Books by Kay Kimbrough


John Wyse Jackson and Peter Costello
St. Martin's Press,1997, $35.00.

John Joyce was born in 1849 to Ellen O'Connell and James Joyce, both members of prosperous Irish families. He remained an only son and an only child, like his father before him. Both men grew up in privileged circumstances, and both developed the carelessness and expectations of special treatment of spoiled children. Although John Joyce fathered sixteen children, his first living child, the writer James Joyce, received the love and respect of an only son. The other children, ten more who survived infancy, were the recipients of neglect, abuse and scorn. Perhaps James Joyce's determination to become famous, an ambition he announced at a young age, was due to his privileged position in the family, with the praise and attention of his father to develop his ego and the guilt he must have felt at some level about the lack of positive attention his siblings received to inspire him to cultivate his native genius.

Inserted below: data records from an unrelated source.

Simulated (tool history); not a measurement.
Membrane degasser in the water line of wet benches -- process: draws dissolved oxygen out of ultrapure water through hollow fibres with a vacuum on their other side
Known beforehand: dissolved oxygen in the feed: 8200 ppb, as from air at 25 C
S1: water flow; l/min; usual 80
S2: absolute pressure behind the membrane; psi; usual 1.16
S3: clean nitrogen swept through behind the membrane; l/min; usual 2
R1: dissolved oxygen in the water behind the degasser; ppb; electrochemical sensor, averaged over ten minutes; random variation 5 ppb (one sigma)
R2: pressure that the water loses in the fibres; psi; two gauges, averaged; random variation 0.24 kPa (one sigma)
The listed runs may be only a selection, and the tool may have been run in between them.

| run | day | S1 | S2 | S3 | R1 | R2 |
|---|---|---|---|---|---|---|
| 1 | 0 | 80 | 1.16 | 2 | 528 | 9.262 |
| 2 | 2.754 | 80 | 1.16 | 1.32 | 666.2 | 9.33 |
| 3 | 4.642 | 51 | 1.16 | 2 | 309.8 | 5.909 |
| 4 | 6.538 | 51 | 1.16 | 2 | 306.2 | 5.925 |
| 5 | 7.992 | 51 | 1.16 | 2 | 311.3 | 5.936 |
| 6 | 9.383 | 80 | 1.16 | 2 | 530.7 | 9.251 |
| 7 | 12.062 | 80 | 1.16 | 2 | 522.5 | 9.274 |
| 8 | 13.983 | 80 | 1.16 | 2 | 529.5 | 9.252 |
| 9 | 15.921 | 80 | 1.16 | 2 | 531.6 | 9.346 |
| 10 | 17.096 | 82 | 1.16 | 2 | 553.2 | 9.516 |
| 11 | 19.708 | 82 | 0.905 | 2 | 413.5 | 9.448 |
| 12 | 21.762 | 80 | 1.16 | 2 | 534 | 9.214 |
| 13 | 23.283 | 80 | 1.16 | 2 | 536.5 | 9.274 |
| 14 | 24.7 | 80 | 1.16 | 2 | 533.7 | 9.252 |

John Joyce was a man of his time in Ireland: his eighty-two years, from 1849 to 1932, were years of extremes for his country, and his own character was equally uneven: "He generated both obsessive love and extreme hatred, sometimes in the same person. He inspired much devotion and at least as much dislike. He was a good companion, a relisher and raconteur of life, a font of humour, a blasphemer, a drinker of mythological stature. But the world, inasmuch as it is knows him, would judge him to have been a failure."

This man would certainly be correctly judged a financial failure, for his family often went without the necessities of life while he spent his earnings, more and more meager with each year, in pubs and hotel bars. He was also a failure as a father, literally stealing the wages of his children to buy his drinks. Just as he loved only one child, so did only one child love him, and that child was James Joyce. The authors speculate that James Joyce did not spend as much time with his father as the other children since he was sent to boarding school and university and then went off to Europe in 1904, where he would spend the rest of his life. John Joyce was easier to love at long distance.

James and John had much in common. They both had problems with drinking, neither could handle money, and both were unscrupulous about using other people and their money. In fact, Joyce got the money to leave Ireland from John, who was enraged when he learned that James had left with Nora Barnacle, a servant in a Dublin hotel. Both took their aristocratic ancestors too seriously, and John considered Nora unworthy of the Joyce family name.

Father and son eventually reconciled. In 1909 James took his son George to visit his grandfather, who would be sixty that year. John and James went out into the country together and went to a pub. "Inside, they discovered an empty room with two pianos. When drinks had been bought, John, without saying anything, sat down to play a baritone cavatina from the second act of LA TRAVIATA. Jim, generally as traditional in music as he was to be avant-garde in literature, loved Verdi's 1853 opera and recognised the piece. He knew that the words of the aria were: "....What has caused your dear heart to roam?/ From the love that is ever with you there,/ From your father and your home." James then answered John on the other piano with a piece that gave the proper response.

There is a passage in the Ithaca section of Ulysses that exemplifies the connection music made between father and son. Bloom and Stephen are discussing various subjects, and they conclude that one major point of agreement they share is a love for music, a masculine and abstract art. Both John and James Joyce were fine singers; both could have had professional careers in music. James saw this mutual interest as significant in the father-son relationship. Ithaca is followed by the last chapter in ULYSSES, told in Molly Bloom's earthy voice. Women to both father and son were of the earth, while men were of a more rarified substance.

James Joyce insisted that all his writing depended on the verbal wit and virtuosity of John Joyce. The Dublin of his books is the Dublin of John Joyce. The books are populated with John's friends. James must have been the source of the story published in the CHICAGO TRIBUNE on the death of John. "He was a master of English vernacular and a fine story-teller. His versatility enabled him to adapt his style to all surroundings, whether that of a drawing-room or a saloon. He was full of reminiscences of Irish life of the last half century and his stories were unusually embellished with rare artistry."

John Joyce's wife died in 1903 at the age of forty-four. She had given birth to the sixteen children John fathered, and her role in giving birth and rearing the children who lived was much more difficult than that of the one who fathered them. She struggled to make a home and put food on the table in the most impossible of circumstances. She too appreciated John, in spite of all the trouble he brought her. "Attraction and affection had flowed both ways--John had appreciated May's rich sense of the ridiculous, and her ability to mimic their friends had been a good complement to his more cynical and verbal wit." After her death, "the whole family missed her earlier energy, gentleness and humour. Not the least bereft was her widower."

The authors conclude with a reminder that John Joyce gets no tributes from "moralists' or from his own family and that it no longer matters. What matters is that "To at least one of his children he had seemed an overflowing fountain of personal human history, worthy to be turned in FINNEGAN'S WAKE into the teeming history of the world. The genius of John Stanislaus Joyce has become a universal possession."